Examples: DID documents for DID:btcr 0.1.

User Story: Mark is running for political office. He's a well-known businessman but he has no political experience. He'd do a lot better if he could obtain an endorsement from a polished politician!

Cliff Clipse is a politician without strong business experience. So he in turn could use an endorsement from a businessman, and he knows that Mark would happily offer him an exchange. The problem is that Cliff hates everything that Mark stands for. Fortunately, he has a plan to get an endorsement while cheating Mark out of his!

Cliff sets up a DID using a method that encodes its DID doc on a web server. He then extends Moxie's trick of creating a Poop-Emoji NFT to the DID world: his DID document looks different when viewed from Mark's IP addresses (those registered to his political campaign and seen in his email) and when seen by the rest of the world! Cliff signs the endorsement for Mark with the key shown to Mark, but not to the rest of the world.

Mark is able to see Cliff's endorsement, so he stands by his own endorsement to Cliff. The rest of the world sees a different public key in the DID document, and so they don't think that Cliff endorsed Mark, and so Mark receives no advantage from it.

(Cliff ultimately wins his political race; Mark does not.)

Risks:

  1. Mutable Information. Any DID method that doesn't in some way timestamp or otherwise record its DID doc is vulnerable to unauditable changes to the document over time.
  2. Simultaneously Mutable Information. DID methods that store their DID docs on web sites are vulnerable to further attacks such as the ability to show different pages to different people based on location, individual identification, software, or other factors. This can cause considerable compliance issues by destroying attributability among multiple parties.
  3. Centralization. In a situation where everyone is served a different DID doc, no one can cross-verify information. This creates a de facto centralized authority. It could even be done openly, making everyone beholden to that single source.
  4. Fake Identities. DID docs that are simultaneously mutable can also allow the creation of fake identities, where a fake identity is presented to the world, but hidden from someone who would recognize that it is fake.

Mitigations:

  1. Hash DID Doc. DID Documents can be hashed and that hash can then be stored in an immutable ledger, such as a blockchain. This allows anyone to verify the current state of a DID doc, and also provides timestamping of when it was last changed.

3. Read/Update: Don't Talk about Fight Club (unless you want to compare DIDs)

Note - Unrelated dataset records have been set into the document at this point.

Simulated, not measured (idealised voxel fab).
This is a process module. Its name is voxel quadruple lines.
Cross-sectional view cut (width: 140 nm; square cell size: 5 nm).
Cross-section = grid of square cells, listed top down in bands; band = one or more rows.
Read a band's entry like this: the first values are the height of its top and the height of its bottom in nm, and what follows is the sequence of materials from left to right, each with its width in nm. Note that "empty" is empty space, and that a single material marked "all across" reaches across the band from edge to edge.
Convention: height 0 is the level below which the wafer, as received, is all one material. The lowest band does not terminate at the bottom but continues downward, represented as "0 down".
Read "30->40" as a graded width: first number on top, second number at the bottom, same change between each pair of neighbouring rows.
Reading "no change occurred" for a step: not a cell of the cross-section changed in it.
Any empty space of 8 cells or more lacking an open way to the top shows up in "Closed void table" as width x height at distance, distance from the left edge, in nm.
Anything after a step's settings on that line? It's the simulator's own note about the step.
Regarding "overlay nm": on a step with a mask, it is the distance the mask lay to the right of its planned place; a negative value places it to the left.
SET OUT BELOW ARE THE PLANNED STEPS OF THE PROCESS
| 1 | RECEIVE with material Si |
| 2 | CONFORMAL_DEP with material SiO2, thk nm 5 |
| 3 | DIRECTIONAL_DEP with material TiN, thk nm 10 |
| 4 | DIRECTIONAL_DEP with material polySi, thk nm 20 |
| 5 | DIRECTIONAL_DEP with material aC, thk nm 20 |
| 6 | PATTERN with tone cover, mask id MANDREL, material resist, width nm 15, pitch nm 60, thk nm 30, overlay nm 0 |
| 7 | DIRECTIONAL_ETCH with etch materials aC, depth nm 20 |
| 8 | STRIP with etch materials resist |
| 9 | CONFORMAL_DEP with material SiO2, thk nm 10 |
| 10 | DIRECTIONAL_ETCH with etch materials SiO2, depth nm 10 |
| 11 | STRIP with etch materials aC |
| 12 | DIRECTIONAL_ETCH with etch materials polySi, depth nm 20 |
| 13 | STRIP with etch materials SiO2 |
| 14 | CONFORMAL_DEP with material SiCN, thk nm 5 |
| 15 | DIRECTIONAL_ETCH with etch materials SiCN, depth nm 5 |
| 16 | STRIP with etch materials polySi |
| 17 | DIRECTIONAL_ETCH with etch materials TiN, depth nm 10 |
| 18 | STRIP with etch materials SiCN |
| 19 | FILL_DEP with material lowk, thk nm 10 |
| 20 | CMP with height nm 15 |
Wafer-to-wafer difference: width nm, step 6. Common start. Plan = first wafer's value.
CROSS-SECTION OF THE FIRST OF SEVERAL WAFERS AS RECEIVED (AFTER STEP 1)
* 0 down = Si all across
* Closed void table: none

Read/Update: Don't Talk about Fight Club

Keywords: DID update, DID read, bad reputation, canonical update, double-spend identity, forked identity, malicious controller attack

NFR Attributes: attributability, non-repudiation

Summary: If a malicious identity controller anticipates negative feedback from a user or customer, the controller can give the user a DID which is not the identity that other people look to for reputation, thus dodging the bad review.

From the user's perspective, this attack is difficult to detect in cases where public knowledge is not common (dark markets, black markets, fight clubs, etc.). It can simply look like the controller has updated their DID to a new identifier when using a DID method that doesn't support canonical updates (e.g. rotatation of keys in key-based DID methods).

Examples: did:key and similar DID methods if they loosened their restrictions and allowed updates.

Assumptions: The victim has reason not to publicly claim involvement with the identity controller.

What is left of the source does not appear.